MEM.sde: Moment Equations Methods for SDE's

Description

Calculate and numerical approximation of moment equations (Symbolic ODE's of means and variances-covariance) at any time for SDE's (1,2 and 3 dim) for the two cases Ito and Stratonovich interpretations.

Usage

MEM.sde(drift, diffusion, ...)
# S3 method for default
MEM.sde(drift, diffusion, corr = NULL, type = c("ito", "str"), solve = FALSE, 
      parms = NULL, init = NULL, time = NULL, ...)
					
# S3 method for MEM.sde
summary(object, at , ...)

Value

Symbolic ODE's of means and variances-covariance. If solve=TRUE approximate the moment of SDE's at any time.

Arguments

drift: drift coefficient: an expression 1-dim(t,x), 2-dim(t,x,y) or 3-dim(t,x,y,z).
diffusion: diffusion coefficient: an expression 1-dim(t,x), 2-dim(t,x,y) or 3-dim(t,x,y,z).
corr: the correlation coefficient '|corr|<=1' of W1(t) and W2(t) (2d) must be an expression length equal 1. And for 3d (W1(t),W2(t),W3(t)) an expressions length equal 3. See examples.
type: type of process "ito" or "Stratonovich"; the default type="ito".
solve: if solve=TRUE solves a system of ordinary differential equations.
parms: parameters passed to drift and diffusion.
init: the initial (state) values for the ODE system. for 1-dim (m=x0,S=0), 2-dim (m1=x0,m2=y0,S1=0,S2=0,C12=0) and for 3-dim (m1=x0,m2=y0,m3=z0,S1=0,S2=0,S3=0,C12=0,C13=0,C23=0), see examples.
time: time sequence (vector) for which output is wanted; the first value of time must be the initial time.
object, at: an object inheriting from class "MEM.sde" and summaries at any time at.
...: potentially arguments to be passed to methods, such as ode for solver for ODE's.

Author

A.C. Guidoum, K. Boukhetala.

Details

The stochastic transition is approximated by the moment equations, and the numerical treatment is required to solve these equations from above with given initial conditions.

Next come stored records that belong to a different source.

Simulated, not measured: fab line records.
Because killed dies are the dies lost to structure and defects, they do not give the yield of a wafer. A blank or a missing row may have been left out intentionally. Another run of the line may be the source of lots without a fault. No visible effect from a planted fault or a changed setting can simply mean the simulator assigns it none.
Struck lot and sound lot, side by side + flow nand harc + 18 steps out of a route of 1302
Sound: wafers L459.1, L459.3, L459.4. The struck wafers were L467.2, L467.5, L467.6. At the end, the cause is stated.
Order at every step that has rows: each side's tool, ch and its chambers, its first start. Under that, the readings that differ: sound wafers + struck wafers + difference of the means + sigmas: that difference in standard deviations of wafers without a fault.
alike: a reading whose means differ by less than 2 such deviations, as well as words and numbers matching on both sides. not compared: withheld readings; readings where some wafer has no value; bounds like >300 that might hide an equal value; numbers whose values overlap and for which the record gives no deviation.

An overview of this package, see browseVignettes('Sim.DiffProc') for more informations.

References

Guidoum AC, Boukhetala K (2020). "Performing Parallel Monte Carlo and Moment Equations Methods for Itô and Stratonovich Stochastic Differential Systems: R Package Sim.DiffProc". Journal of Statistical Software, 96(2), 1--82. doi:10.18637/jss.v096.i02

Rodriguez R, Tuckwell H (2000). A dynamical system for the approximate moments of nonlinear stochastic models of spiking neurons and networks. Mathematical and Computer Modelling, 31(4), 175--180.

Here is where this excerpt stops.